[Development] Dropping MinGW support in Qt 6 (Was: HEADS-UP: QStringLiteral)

Kevin Kofler kevin.kofler at chello.at
Thu Aug 22 02:17:17 CEST 2019


Thiago Macieira wrote:
> The same code compiled with the GCC/MinGW 8.2 that I have on my openSUSE
> system. (I'd have tested GCC/MinGW on Windows, but the terminal and/or
> bash refuse to paste text) I don't know when GCC implemented the
> functionality.

Looks like it already works with 7.3.0:
[kevin at desktop64 ~]$ cat >mingw-tls-test.cc <<EOF
> struct S { S(); ~S(); };
> 
> void f()
> {
>     thread_local S s;
> }
> EOF
[kevin at desktop64 ~]$ x86_64-w64-mingw32-g++ --version
x86_64-w64-mingw32-g++ (GCC) 7.3.0 20180125 (Fedora MinGW 7.3.0-1.fc28)
Copyright (C) 2017 Free Software Foundation, Inc.
This is free software; see the source for copying conditions.  There is NO
warranty; not even for MERCHANTABILITY or FITNESS FOR A PARTICULAR PURPOSE.

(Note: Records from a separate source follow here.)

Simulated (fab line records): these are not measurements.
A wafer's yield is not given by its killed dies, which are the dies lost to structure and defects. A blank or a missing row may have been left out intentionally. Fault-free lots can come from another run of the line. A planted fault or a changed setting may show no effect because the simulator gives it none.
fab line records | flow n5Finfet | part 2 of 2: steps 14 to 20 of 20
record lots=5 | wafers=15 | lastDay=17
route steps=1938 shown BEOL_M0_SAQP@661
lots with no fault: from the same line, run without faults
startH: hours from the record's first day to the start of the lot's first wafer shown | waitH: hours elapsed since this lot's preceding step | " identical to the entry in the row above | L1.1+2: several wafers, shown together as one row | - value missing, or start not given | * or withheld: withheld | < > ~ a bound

[kevin at desktop64 ~]$ x86_64-w64-mingw32-g++ -O2 -c mingw-tls-test.cc
[kevin at desktop64 ~]$ ls -l mingw-tls-test.o
-rw-rw-r-- 1 kevin kevin 1323 22. Aug 01:56 mingw-tls-test.o

(Obviously, this does not link, because there are no implementations of the 
constructor and destructor and no main function.)

In any case, it is good news that this seems to be solved already, because:

> So let me instead change my request:
> Can we require GCC 8 for MinGW for Qt 5.15?

This is a much more reasonable request than the original one.

For what it's worth, the oldest still supported Fedora release (Fedora 29) 
has a cross-MinGW-w64 GCC 8.3.0. (My machine with 7.3.0 is out of date and 
scheduled (by me) to be upgraded tomorrow, so you're lucky that I was still 
able to easily test that version today. ;-) ) So requiring GCC 8 should be 
fine from our side (even though it looks like GCC 7 would be enough, maybe 
even an earlier version).

On the other hand, dropping MinGW support entirely would be a really bad 
idea IMHO, considering that Visual C++ does not support cross-compilation 
and also that there seems to be no non-buggy version of Visual C++ available 
at this time. (You want to get rid of VC++2015 for being unsupported and 
VC++2017 for being buggy, yet also cannot recommend VC++2019 due to new code 
generation bugs.) For me, it would mean that I would no longer be able to 
build my Qt code for Windows with the current upstream Qt and would have to 
either stick to an old Qt or patch it. So please keep MinGW support (with a 
reasonable minimum GCC version requirement, as discussed above)!